Contact Us Today (303) 665-9845


BUILT BY GOD: Religiously Significant and Commonly Used

Posted by James Juo | Aug 24, 2022 | 0 Comments

More than a mere intent that a word or phrase function as a trademark is needed to make it a trademark. In re Wal-Mart Stores, Inc., 129 USPQ2d 1148, 1152 (TTAB 2019) (“The mere fact that a phrase proposed for registration appears on the specimens of record does not establish its use as a service mark.”); In re Pro-Line Corp., 28 USPQ2d 1141, 1142 (TTAB 1993); see generally Roux Labs, Inc. v. Clairol Inc., 427 F.2d 823, 66 USPQ2d 34, 39 (CCPA 1970) (“The mere fact that a combination of words or a slogan is adopted and used by a manufacturer with the intent Clairol has manifested here – does not necessarily mean that the slogan accomplishes that purpose in reality.”).

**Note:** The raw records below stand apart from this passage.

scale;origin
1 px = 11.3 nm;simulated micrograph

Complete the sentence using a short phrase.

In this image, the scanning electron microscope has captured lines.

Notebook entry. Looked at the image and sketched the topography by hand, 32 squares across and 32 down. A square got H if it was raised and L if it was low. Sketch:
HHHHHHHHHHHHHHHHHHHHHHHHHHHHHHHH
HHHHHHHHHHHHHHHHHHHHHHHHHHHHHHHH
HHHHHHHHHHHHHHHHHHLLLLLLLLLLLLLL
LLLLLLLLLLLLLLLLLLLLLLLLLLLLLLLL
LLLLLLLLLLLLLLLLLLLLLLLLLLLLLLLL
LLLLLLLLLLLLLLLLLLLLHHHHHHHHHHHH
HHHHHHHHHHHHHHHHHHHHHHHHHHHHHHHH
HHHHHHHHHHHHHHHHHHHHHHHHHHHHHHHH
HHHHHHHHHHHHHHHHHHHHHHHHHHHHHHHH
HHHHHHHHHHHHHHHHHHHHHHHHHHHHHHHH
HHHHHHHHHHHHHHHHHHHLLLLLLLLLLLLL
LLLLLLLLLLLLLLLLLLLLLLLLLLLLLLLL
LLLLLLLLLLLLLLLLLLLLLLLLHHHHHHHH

Whether that word or phrase functions as a mark depends on whether the relevant public, i.e., purchasers or potential purchasers of the relevant goods or services, would perceive the phrase as identifying the source or origin of those goods or services. See, e.g., In re TracFone Wireless, Inc., 2019 USPQ2d 222983 at *1-2 (TTAB 2019); In re Volvo Cars of N. Am. Inc., 46 USPQ2d 1455, 1459 (TTAB 1998) (“A critical element in determining whether a term or phrase is a trademark is the impression the term or phrase makes on the relevant public.”); In re Safariland Hunting Corp., 24 USPQ2d 1380 (TTAB 1992).


The Trademark Trial and Appeal Board recently considered a refusal to register BUILT BY GOD for “clothing, namely, T-shirts, shirts, sweaters, coats, jeans, socks, shorts, tracksuits, shoes, boots, tank tops, swimsuits, dresses, bras, caps, hats, beanies” in International Class 25 for failing to function as a mark. In re Kollins Ezekh, Ser. No. 88759272 (TTAB Aug. 18, 2022).

Merely Conveying Religious Devotion

The TTAB found that “the phrase's biblical origins” were “clear.” Associated with Bible passages, “there is no question that the phrase is religiously significant, to Christians especially.”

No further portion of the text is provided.